Professor Marcia McCormick at the Workplace Prof Blog wrote an interesting analysis of the United States Supreme Court's Hulteen pregnancy discrimination decision that I wrote about in a post yesterday. Her comments cause me to respond below.
Prof. M:
Your analysis is thought provoking, but I think mistaken to the extent you believe the Hulteen Court "implicitly concludes that Congress did not define sex discrimination in the PDA, but simply added an additional classification." If the majority intended such an implication, then most certainly the Court would have addressed not only General Elec. Co. v. Gilbert, 429 U.S. 125 (1976) but also Newport News Shipbuilding & Dry Dock Co. v. EEOC, 462 U. S. 669 (1983).
After all, that post-Gilbert decision declared, "The Pregnancy Discrimination Act has now made clear that, for all Title VII purposes, discrimination based on a woman's pregnancy is, on its face, discrimination because of her sex." Id. at 684. Furthermore, the Newport News Court made plain that Congress fully rejected the arguments that relied upon Gilbert as you suggest: "When Congress amended Title VII in 1978, it unambiguously expressed its disapproval of both the holding and the reasoning of the Court in the Gilbert decision." Id. at 678.

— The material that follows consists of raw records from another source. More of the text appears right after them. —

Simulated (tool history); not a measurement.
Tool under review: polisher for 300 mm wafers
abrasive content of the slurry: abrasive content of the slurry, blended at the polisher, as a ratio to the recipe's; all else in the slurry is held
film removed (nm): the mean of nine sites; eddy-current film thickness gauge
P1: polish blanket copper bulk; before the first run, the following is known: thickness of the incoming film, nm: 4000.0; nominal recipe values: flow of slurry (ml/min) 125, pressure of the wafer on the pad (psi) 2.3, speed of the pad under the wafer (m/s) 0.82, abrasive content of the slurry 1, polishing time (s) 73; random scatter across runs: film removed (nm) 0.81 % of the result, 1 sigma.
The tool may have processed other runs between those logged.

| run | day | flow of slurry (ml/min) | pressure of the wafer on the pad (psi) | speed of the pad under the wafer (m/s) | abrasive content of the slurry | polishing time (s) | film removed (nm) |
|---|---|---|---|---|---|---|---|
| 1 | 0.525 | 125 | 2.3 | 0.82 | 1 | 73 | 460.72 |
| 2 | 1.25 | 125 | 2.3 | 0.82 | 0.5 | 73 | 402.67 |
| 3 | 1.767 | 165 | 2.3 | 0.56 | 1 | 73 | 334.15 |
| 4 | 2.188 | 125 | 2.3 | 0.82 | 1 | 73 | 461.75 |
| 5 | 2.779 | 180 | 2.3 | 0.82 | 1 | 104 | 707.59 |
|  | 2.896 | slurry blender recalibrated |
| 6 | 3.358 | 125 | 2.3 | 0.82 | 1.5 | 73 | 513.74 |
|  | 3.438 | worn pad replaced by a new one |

I don't disagree with you that Justices Thomas, Scalia, Alito, and Roberts are likely to take every opportunity to raise the bar on proving motive that is invidious discrimination. The question is whether they will exercise intellectual honsety consistent with their espoused views that their decisions should be on the most narrow grounds possible. If so, limiting Hulteen to a fact based decision is easy. If not, then they need to find one other Justice to make whatever law serves their agenda of the moment, and I am sure that, on the Court as it is currently comprised, they will.